It was there that I drew the biggest of them all, on one of my first days here, a statue of Jizo, with Nan-tai-san half veiled in the distance behind him—a great cedar shading him, and all but the little path and the bridge of a single stone overgrown with weeds and bushes. These gods along the river are all ugly and barbarous,—country gods, as it were,—alien as possible, while the nature about them, though strange, is not so far away from me.
STATUE OF OYA JIZO.
Their ugliness was accentuated by a sort of efflorescence, or moss growth, curled and ragged by weather, made of innumerable slips of paper pasted upon them by troops of pilgrims to the holy places, who make a point of thus marking off their visits to each successive sacred object. Fortunately, they are what the Japanese call "wet goods," that is to say, unprotected by roof or temple, and the rains of heaven cleanse them and leave only the black and white of the lichens. They always worried me like a bad dream when I passed them in the evening, on my way home from work, and I can sympathize with the superstition which makes it impossible to count them. But this is on the Dayagawa, the main confluent which rushes down from Lake Chiuzenji. Our path led through the other river, over causeways and bridges, up to the hills on the other side, and to a high moorland from which the immense southern plain and distant mountains appeared swimming in light. Two faint blue triangles in the air were the peaks of Tsŭkŭba; nearer on the west, the mountains of Nikko were covered with cloud, through which the sunburst poured down upon their bases.

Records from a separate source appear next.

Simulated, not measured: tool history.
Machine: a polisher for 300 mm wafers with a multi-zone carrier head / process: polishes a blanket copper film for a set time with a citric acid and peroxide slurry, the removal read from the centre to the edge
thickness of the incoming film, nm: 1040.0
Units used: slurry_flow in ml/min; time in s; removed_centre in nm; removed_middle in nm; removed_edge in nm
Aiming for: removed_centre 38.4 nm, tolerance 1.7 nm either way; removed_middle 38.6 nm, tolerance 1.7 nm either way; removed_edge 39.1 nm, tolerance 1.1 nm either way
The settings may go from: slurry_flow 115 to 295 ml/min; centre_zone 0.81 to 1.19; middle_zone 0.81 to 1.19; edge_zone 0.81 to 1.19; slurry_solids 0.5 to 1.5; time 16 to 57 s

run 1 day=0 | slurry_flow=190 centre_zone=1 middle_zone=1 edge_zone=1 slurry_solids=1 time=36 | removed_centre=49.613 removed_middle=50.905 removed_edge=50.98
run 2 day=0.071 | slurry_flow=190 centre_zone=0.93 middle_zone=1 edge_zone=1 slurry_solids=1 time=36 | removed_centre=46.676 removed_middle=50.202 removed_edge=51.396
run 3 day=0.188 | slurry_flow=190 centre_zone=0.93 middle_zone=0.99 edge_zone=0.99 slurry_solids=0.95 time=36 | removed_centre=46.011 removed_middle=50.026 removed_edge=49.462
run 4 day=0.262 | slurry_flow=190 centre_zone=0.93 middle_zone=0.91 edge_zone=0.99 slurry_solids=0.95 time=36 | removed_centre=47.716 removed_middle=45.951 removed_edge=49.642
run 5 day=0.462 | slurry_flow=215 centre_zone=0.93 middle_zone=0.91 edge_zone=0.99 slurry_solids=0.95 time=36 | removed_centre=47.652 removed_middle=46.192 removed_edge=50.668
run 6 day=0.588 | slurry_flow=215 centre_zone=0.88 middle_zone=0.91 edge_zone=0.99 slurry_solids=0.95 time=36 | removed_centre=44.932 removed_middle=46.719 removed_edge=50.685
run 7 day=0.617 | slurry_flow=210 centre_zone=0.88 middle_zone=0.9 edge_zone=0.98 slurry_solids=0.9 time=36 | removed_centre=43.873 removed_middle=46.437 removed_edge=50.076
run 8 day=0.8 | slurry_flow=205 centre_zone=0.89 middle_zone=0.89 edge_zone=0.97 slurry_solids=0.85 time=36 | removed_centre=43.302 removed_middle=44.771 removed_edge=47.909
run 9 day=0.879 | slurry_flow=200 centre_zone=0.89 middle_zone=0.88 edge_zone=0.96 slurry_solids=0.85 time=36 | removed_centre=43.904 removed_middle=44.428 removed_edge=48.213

As we rode we passed beneath plantations covered with water, so that their mirror, at the level of the eye, reflected the mountains and clouds and upper sky in a transparent picture, spotted with innumerable tufts of brilliant green. And then we dismounted at a little tea-house, and sat under a rustic arbor, while our feminine grooms, stripping to the waist, wiped and sponged their sweating arm-pits and bosoms, in unconcernedness of sex. Yet when they noticed my sketching them, as if I did not take their nakedness for granted, sleeves and gowns were rapidly pulled over the uncovered flesh. So true it is that conduct depends upon the kind of attention it calls for. Nor was the universal standard of feminine propriety unrespected by them, when, on our return, my guide, who had, in every possible way that I could imagine, expressed her adherence to the ways of nature, met with the disaster of having her back hair come down; for then, with a shriek, she dropped the rein, and retired, blushing, behind the nearest tree, where, in equal hurry, another girl guide proceeded to console her, and to re-arrange the proper structure of shining black hair and ivory pins.
Then we descended by a narrow path, over which hung tree-camellias, still spotted with their last white blossoms, whose edges were rusted by the heat.
The main fall of Urami-no-Taki drops into a deep basin, edged by rocks, from a hollow in the highest hill, over which hang great trees. On each side lesser cascades rush or tumble over the rocky faces, and under the main column small streams slide down, or drop in thin pillars to join it. There is a path, frequented by pilgrims, which passes behind and underneath the fall, so that we can stand behind and look through it, whence its name. All is wilderness; but a high relief of the protector Fudo, guardian and friend of such places, is carved on the rock behind the falls, and shows through the rumpled edges of the water. All was shade, except where the sun struck in the emerald hollow above the fall, or where a beam lighted up here and there a patch of the great and small cascades, or the trees and rocks about them. And here, again, the intense silence, broken by the rush of the waterfall, recalled the pictures of K'wan-on, whose meaning and whose images bring back to me the Buddhistic idea of compassion. The deity, or goddess, seated in abstraction by the falling waters of life, represents, I suppose, more especially an ideal of contemplation, as the original Indian name indicated, I think; but her name to-day is that of the Compassionate One.
PEASANT GIRLS AND MOUNTAIN HORSES OF NIKKO.
Of the divinity's many incarnations one has interested me as typical, and will amuse you. It is when—in the year 696 B. C., though the precise date is not exactly material—this power is born as a girl, daughter to one of the many kings of China. Then follows a legend like that of Saint Barbara. She is in no hurry to follow her princess's duty of getting married, and pleasing her parents thereby. She is satisfied with a virgin life, and makes delays by persuading her father to build palaces for her bridal to come; and when all this has been done, and there is no final escape, she ends by an absolute refusal of marriage. At which, evidently from a long experience of the uselessness of argument with her sex, her father cuts her head off, and I regret to say that she thereupon goes to Hell. I suppose that she goes there, because, however laudable and high her ideal of life might have been, it should have been confined within the views of her country, that is to say, of obedience to parents first and foremost. However, she went there, and put up with it, and that so admirably that the divinity who rules the place was obliged to dismiss her, for her contentment with her lot was spreading as an example to the damned, and threatened the very existence of Hell. Since then her appearances again in this world have been on errands of compassion and of help. Nor is this constant willingness to act on behalf of others, and thereby to leave the realm of absolute peace, incompatible with that continual contemplation of which her pictures or images offer an ideal, enchanting to me.